Heraclitus expressed a doctrine of permament change (fluxist), and Parmenides taught the non-existence of change and motion in reality (substantialist). fundamentally they say the same thing - when the former describes the experience of reality over time and the latter the experience of absolute reality of this moment, so the classic paradox of ontology is thus described: that of both being and non-being in the same subject - nothing remains identical to itself outside this instant, where it is absolute in its identity

Aristotelean ontology first codified the law of contradiction by postulating that the world is separable into subject-object orders and that the representations of the world that flow from this basis are logically comprehensible as ontological descriptions of the world

an essential problem intrinsic in this description is that the logic employed is founded on the absolute condition, rather than the principle of dynamic change, which, by necessity, always remains externalised in this ontology

the distinction between the tangible and intangible, is suspect since through differently situated inspections we find that the classic paradox is embodied because all supposedly solid, substantial objects become more ephemeral, distributed and transitive. the whole edifice of the universe seems more constructed from interactions between smaller, simpler phenomena that are themselves only patterns of interactions between even simpler phenomena: our division of the this universe into objects, properties and structures is a strategy designed to help us negotiate it, rather than as a true description of reality.

(the universe is not divided into hardware and software: there is only software)

through the descension through levels of inspection the further problem of the ontological problem of the unity of the object needs to be addressed

cases

1. COMPLEX OBJECT/COMPONENT SYSTEM expert system a) expert system b) expert system c)

expert systems a), b), c) (conceptual interfaces), describe the object/system differently, but cannot formally describe how the object is one and the same ontological problem is how to ensure the commensurability of descriptions of the same object/component system as one possible entity within a unique topology

2. COMPLEX PROCESS (of becoming-object/system) expert system a) expert system b) expert system c)

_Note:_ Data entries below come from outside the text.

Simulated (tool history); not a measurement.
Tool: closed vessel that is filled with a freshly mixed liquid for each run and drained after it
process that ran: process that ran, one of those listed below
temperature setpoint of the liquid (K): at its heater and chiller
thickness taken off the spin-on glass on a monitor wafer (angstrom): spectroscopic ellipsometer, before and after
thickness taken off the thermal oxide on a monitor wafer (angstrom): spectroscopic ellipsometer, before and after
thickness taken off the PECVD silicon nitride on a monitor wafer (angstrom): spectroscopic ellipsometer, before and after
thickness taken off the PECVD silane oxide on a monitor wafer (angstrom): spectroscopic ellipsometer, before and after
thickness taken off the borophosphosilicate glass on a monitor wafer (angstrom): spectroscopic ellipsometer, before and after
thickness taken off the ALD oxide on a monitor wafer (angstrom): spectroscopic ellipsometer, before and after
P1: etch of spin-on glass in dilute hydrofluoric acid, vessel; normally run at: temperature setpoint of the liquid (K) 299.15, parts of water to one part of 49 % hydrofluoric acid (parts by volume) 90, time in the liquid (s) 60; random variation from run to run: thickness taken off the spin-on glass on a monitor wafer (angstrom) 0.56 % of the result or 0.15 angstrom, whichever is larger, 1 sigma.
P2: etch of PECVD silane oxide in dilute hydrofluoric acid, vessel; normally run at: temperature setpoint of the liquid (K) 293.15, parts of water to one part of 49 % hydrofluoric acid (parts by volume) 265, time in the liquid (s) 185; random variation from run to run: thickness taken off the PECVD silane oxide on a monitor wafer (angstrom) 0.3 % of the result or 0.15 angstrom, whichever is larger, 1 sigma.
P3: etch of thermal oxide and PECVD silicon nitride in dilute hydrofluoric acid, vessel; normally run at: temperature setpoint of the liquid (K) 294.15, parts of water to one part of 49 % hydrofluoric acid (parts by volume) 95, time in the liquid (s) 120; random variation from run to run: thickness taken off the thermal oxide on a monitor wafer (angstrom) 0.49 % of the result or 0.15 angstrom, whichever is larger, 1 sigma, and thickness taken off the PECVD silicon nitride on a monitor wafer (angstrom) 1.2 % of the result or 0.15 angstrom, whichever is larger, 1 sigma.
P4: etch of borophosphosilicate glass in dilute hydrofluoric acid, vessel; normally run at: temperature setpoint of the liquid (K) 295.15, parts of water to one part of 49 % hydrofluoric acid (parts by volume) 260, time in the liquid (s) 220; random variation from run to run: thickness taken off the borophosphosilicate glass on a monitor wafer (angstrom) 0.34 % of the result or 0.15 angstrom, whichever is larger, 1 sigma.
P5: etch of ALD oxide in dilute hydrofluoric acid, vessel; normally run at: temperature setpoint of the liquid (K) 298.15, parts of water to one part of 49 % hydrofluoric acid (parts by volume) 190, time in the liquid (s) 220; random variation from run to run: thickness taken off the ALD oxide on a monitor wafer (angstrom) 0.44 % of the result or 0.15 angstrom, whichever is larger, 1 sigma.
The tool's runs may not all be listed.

objects are descritions of the instantations of processes at t(1) dynamic processes are always becoming+ over time t —>t(n) through the procedural nature of ideation, prototyping (beta, alpha), developmental suppression, realising radical potentia, diffusion, redundancy, further revision, adaptation, re-appropriation, etc

3. SUBSTANTIATED OBJECT/PROCESS "man" "medium" "white" "double" "at table" "now" "sitting" "wears ring" "types" "is written"

descriptive set/taxonomy of Categories, the most general of things, for saying something of something at t(1)

semantic ontologies make complete descriptions of a thing, statements are made according to different categories ( substances, qualia, quantity, location….)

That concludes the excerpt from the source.